Monday, 18 December 2023

Assessment of trends in cobalt mining and processing in relation to mineralogy

The long-term availability of mineral resources is crucial for sustaining human society, technology and economic activity, a need that is growing to enable the energy transition and this is particularly true for byproduct metals. 

In the special case of cobalt, despite its significance for key technologies supporting the energy transition (batteries, permanent magnets), the decision to mine cobalt alongside nickel or copper depends on the extraction costs and the revenues coming from the main metal, while extracting cobalt as a by-product hinges on the cost of producing a sellable concentrate and its market price. This often results in variable and relatively low recovery rates for cobalt compared to the main commodity. 

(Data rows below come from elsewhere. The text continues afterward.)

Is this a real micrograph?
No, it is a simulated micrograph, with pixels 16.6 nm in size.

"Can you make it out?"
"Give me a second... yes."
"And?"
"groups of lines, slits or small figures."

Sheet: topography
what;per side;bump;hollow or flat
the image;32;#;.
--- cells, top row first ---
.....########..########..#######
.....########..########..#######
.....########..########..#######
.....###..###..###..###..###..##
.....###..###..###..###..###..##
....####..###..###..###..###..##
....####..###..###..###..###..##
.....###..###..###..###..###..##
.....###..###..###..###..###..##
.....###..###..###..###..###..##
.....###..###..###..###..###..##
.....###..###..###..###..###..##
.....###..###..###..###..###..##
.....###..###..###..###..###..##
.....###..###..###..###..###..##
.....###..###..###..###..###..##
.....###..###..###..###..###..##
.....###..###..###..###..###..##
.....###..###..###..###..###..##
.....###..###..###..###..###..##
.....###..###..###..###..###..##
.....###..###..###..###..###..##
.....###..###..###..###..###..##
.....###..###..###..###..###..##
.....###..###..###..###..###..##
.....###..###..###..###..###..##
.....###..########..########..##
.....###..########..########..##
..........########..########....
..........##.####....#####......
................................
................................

It has long been  recognized that ore mineralogy and mineralogical deportment play a key role in defining by-product recoverability. Classical reporting schemes for cobalt resources often fail to capture this information and it is therefore useful to estimate the so-called “recoverable resource” for by-product metals such as cobalt, i.e., the amount of the mineral resources that could, if desired, be extracted and put into use over the near future. 

In his keynote lecture at Process Mineralogy '24 Dr. Quentin Dehaine will present detailed data sets which have been compiled on global cobalt production statistics by mine/operation and reported cobalt mineral resources by projects, deposit type, and ore types, as well as cobalt mineralogy and deportment in Finnish deposits. This information allows for a comprehensive assessment of recent trends in cobalt mining in relation to cobalt mineralogy and processing technology. Combining this with cobalt mineral resources and mineralogical information allows for the assessment of recoverable cobalt resources, as well as mineral-based national resource estimates, as he will show for Finland. Ultimately this can be used to define roadmaps to support the development of new projects, but also to compare different scenarios for joint downstream refining activities.

Quentin Dehaine is a senior researcher at the Geological Survey of Finland where he has been leading several national and EU research and innovation projects on ore geology, mineral processing, traceability and geometallurgy of battery minerals (cobalt, lithium) and critical raw materials such as rare earths elements. After completing his PhD at the University of Lorraine, France, he was a postdoc researcher at the Camborne School of Mines, working on the geometallurgy of cobalt from the Democratic Republic of Congo. In 2019, Quentin joined the Geological Survey of Finland with the objective of developing innovative integrated approaches to support mine value chain optimisation, responsible sourcing, reducing technical risk, maximising resource efficiency and minimising environmental impacts. Quentin is also the officer for Scandinavia within the International Union of Geological Sciences Initiative on Forensic Geology.